Pop History, Cultural Amnesia & the Bad Old Church
Mysteries of the Middle Ages: The Rise of Feminism, Science, and Art From the Cults of Catholic Europe
By Thomas C. Cahill
Publisher: Doubleday
Pages: 320 pages
Price: $32.50
Review Author: James Bemis
The only thing worse than a pop psychologist is a pop historian. Given our cultural amnesia and pathetic knowledge of the past, a writer of popular histories who himself has little grasp of what is important can do enormous and long-lasting harm. Thomas Cahill is one such pop historian, perhaps the pop historian. His first major success, How the Irish Saved Civilization, spent a year and a half on The New York Times bestseller list. With over one million copies in print, the book is used in college-level Western Civilization courses throughout the country. The impact of his writings is hardly negligible.

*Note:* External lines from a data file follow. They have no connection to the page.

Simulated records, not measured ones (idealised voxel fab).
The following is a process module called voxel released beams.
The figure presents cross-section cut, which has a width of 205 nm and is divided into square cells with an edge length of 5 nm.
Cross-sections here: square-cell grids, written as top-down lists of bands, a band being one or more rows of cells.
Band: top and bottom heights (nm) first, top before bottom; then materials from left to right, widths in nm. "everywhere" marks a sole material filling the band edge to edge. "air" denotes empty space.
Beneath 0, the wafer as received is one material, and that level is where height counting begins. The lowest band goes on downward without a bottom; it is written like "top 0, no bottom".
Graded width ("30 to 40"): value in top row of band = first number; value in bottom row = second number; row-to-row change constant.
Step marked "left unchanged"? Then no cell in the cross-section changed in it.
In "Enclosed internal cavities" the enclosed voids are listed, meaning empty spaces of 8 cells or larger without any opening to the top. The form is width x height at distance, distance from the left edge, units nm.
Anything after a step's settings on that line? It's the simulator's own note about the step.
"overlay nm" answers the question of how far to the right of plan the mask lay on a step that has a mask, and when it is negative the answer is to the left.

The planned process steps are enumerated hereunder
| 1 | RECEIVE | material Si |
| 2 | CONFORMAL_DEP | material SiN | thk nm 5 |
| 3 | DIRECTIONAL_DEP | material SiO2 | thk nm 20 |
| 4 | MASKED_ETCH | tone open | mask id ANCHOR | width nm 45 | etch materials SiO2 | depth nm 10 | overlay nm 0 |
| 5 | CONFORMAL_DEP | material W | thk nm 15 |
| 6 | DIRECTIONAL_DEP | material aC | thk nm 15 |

Mysteries of the Middle Ages, the fifth in Cahill’s “Hinges of History” series, focuses on what he calls “the great gift givers” of Western Civilization, including Hildegard of Bingen, Eleanor of Aquitane, Francis of Assisi, Peter Abelard, Thomas Aquinas, Giotto, and Dante. Cahill’s thesis is that these individuals bequeathed to the world the gifts of feminism, science, and art, with the unspoken assumption that the modern variant of each “gift” is an unalloyed benefit to society. This latter point is debatable, to say the least.
But Cahill proves less a historian than a modern weathervane. He unfailingly takes all the standard liberal positions, with frequent jarring — and annoying — references to contemporary music, movies, and television shows, in a rather juvenile attempt to prove how hip he is. Of his unseemly obsession with sex (which, to be fair, he shares with most of his contemporaries), the less said the better.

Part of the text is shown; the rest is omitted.